Performance speed-up options?

Question

Performance speed-up options?

yxie20 opened this issue 3 years ago · comments

Hello Miles! Thank you for open-sourcing this powerful tool! I am working on including PySR in my own research, and running into some performance bottlenecks.

I found regressing a simple equation (e.g. the quick-start example) takes roughly 2 minutes. Ideally, I am aiming to reduce that time to ~30 seconds. Would you give me some pointers on this? Meanwhile, I will try break down the challenge in several pieces:

Activating a new environment at each API call: I noticed that a new Julia (?) environment is created each time I call pysr() api (see terminal output below). Could we keep the environment up so we can skip this process for subsequent calls?
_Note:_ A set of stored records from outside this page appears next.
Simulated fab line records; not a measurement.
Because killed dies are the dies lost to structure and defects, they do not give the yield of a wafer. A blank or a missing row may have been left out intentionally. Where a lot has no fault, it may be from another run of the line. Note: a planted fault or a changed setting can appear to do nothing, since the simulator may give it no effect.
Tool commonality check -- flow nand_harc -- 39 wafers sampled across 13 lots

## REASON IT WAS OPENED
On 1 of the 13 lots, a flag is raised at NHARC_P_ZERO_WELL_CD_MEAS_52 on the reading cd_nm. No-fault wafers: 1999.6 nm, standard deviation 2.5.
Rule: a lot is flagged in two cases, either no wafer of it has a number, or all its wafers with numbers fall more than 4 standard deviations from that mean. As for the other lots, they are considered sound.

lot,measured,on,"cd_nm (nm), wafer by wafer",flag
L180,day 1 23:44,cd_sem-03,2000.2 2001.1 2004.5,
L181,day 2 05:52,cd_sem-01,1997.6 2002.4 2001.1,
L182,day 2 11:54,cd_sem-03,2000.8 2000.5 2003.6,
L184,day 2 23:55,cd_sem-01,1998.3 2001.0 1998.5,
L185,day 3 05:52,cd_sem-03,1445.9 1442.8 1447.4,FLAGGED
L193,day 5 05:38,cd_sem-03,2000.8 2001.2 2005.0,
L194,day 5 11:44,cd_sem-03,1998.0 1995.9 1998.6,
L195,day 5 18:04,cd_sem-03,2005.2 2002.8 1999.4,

Running on julia -O3 /tmp/tmpe5qmgemh/runfile.jl
  Activating environment at `~/anaconda3/envs/rw/lib/python3.7/site-packages/Project.toml`
    Updating registry at `~/.julia/registries/General`
  No Changes to `~/anaconda3/envs/rw/lib/python3.7/site-packages/Project.toml`
  No Changes to `~/anaconda3/envs/rw/lib/python3.7/site-packages/Manifest.toml`
Activating environment on workers.
  Activating environment at `~/anaconda3/envs/rw/lib/python3.7/site-packages/Project.toml`
  Activating environment at `~/anaconda3/envs/rw/lib/python3.7/site-packages/Project.toml`
  Activating  Activating  environment at `~/anaconda3/envs/rw/lib/python3.7/site-packages/Project.toml`
environment at `~/anaconda3/envs/rw/lib/python3.7/site-packages/Project.toml`
  Activating  Activating environment at `~/anaconda3/envs/rw/lib/python3.7/site-packages/Project.toml` 
environment at `~/anaconda3/envs/rw/lib/python3.7/site-packages/Project.toml`
Importing installed module on workers...Finished!
Started!

If the above wouldn't work, then allowing y to be vector-valued (as mentioned in #35) would be a second-best option! Even better, if we could create a "batched" version of pysr(X, y) api pysr_batched(X, y), such that X and y are python lists, and we return the results in a list as well, so that we only generate one Julia script, and call os.system() once to keep the Julia environment up.
Multi-threading: I noticed that increasing procs from 4 to 8 resulted in slightly longer running time. I am running on a 8-core 16-tread CPU. Did I do something dumb?
I went into pysr/sr.py and added runtests=false flag in line 438 and 440. That saved ~20 seconds.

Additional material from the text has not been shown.